Only one member of LACK remains.
Dave Nonis and Randy Carlyle’s first training camp as GM and head coach respectively has seen a no-nonsense approach to putting together Carlyle’s version of the best 23-man Leaf roster, one that must hit the ground running if they’re to surprise in the shortened season.
The purging of Lombardi, and now the placement of Tim Connolly on waivers, is a refreshing sight for many fans; an acknowledgment that the Leafs can’t call it a youth movement if they allow misfit veterans to float around the lineup taking up a spot based on their contract and seniority, getting in the way of youngsters ready to take the next step.
I’ll say this about Connolly: he was probably a little over criticized due to the combination of two things mostly out of his control: his contract and that he didn’t mesh with Kessel and Lupul. The Leafs’ top line wingers play a speed-off-the-rush game and Connolly prefers to hold the puck up and survey his passing options. With the Grabovski line pretty much hammered in stone most of the last two seasons, he was forced down onto the third line where he did most of what was asked of him in a checking and penalty killing role, as much as he wasn’t made for the job.

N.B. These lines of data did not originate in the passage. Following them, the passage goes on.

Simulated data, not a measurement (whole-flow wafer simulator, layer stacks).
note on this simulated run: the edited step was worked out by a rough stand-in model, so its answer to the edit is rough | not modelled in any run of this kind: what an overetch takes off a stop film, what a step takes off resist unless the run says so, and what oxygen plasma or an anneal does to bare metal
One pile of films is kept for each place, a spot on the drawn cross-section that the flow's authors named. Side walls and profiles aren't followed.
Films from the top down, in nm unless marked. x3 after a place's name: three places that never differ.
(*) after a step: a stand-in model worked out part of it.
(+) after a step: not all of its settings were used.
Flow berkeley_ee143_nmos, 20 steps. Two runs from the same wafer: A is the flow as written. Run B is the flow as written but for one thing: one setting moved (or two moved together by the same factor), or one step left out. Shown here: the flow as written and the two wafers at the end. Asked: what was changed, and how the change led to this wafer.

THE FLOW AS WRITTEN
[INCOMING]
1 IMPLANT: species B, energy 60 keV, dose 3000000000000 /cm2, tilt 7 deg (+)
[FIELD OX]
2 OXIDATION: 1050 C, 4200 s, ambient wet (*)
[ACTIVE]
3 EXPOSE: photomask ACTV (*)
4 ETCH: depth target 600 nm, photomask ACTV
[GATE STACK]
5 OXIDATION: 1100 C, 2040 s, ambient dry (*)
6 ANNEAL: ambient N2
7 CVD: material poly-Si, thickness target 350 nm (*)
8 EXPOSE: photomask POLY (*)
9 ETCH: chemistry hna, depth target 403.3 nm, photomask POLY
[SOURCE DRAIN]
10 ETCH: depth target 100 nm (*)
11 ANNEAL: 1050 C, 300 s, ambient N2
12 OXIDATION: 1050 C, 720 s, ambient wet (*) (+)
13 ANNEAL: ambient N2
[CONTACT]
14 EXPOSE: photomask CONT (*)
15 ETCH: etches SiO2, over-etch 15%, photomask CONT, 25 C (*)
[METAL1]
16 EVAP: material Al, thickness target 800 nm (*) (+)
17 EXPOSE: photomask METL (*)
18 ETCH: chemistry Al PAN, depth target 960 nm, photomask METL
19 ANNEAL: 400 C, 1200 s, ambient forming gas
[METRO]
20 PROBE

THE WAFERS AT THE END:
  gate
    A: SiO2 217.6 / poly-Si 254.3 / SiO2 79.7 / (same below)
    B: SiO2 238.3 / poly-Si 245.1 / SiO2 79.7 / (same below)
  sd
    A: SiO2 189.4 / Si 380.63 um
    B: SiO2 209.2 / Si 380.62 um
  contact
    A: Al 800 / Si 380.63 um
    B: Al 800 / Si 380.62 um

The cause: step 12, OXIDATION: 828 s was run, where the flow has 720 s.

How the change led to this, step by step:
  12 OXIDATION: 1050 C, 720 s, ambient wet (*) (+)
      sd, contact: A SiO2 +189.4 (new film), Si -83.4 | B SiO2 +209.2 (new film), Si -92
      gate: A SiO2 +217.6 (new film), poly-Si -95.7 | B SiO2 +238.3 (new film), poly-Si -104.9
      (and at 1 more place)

It all seems to be pointing to Nazem Kadri getting a chance to start with the team and make a claim for permanent graduation. Based on Carlyle’s hints, Kadri currently has the edge over Matt Frattin for a lineup spot for opening night.
If Tim Connolly clears waivers, the Leafs do not get the full $4.75 million in cap savings on account of the new CBA rules surrounding one-way contracts in the minors. It sounds as though the Leafs would only save around $900,000 on the cap (there appears to be a cap forgiveness rule on the first 900k of one-way contracts in the minors), though we can’t be sure until we have the full Memorandum of Understanding to reference. If he is claimed by noon tomorrow (I’d expect him to be, as a team will only be paying him a little over 50% of his owed salary and his contract expires at season’s end), he is off the books and the Leafs are down to 57 million and change on the cap.
An interesting scenario plays itself out if Connolly does clear and head to the minors. The new rules allow a player to be recalled without subjection to re-entry waivers. Connolly’s time in a Leaf uniform isn’t technically, necessarily over yet.
You can call these no-brainer moves that the majority at this site have been calling for since around the midpoint of last season, but Nonis nonetheless is off to a good little start in the GM’s role. The midround draft selection was a pretty good get for Matthew Lombardi, who had yet to show much of anything since returning from a serious concussion. Waiving Connolly didn’t exactly require yeoman’s work on his behalf, but it was the right move from the standpoint of committing to the youth movement, player development and paying more than lip service to the concept of open competition.
Then, of course, there’s what he didn’t do as of yet on the Roberto Luongo trade front. A half-season passing and the new CBA ushering in a reduced cap ceiling next season hasn’t brought about the necessary urgency in Gillis’ head just yet as he’s apparently still asking for the moon.
Of course, this leaves the Leafs with as precarious of a goaltending situation as you can imagine heading into this season, and could ensure a painful upcoming 48 games unless one of them does something special, but it does give Nonis and his staff the opportunity to evaluate Scrivens and Reimer for one more stint before making the decision on who stays and who goes. In a world filled with blue skies, the Leafs emerge out of this season confident they have their future number one goaltender already on the team without having to take on a boat-anchor contract to solve the net issues. A more likely scenario, Nonis is a little more certain on what he needs to do to address the situation and the Leafs are drafting high in June.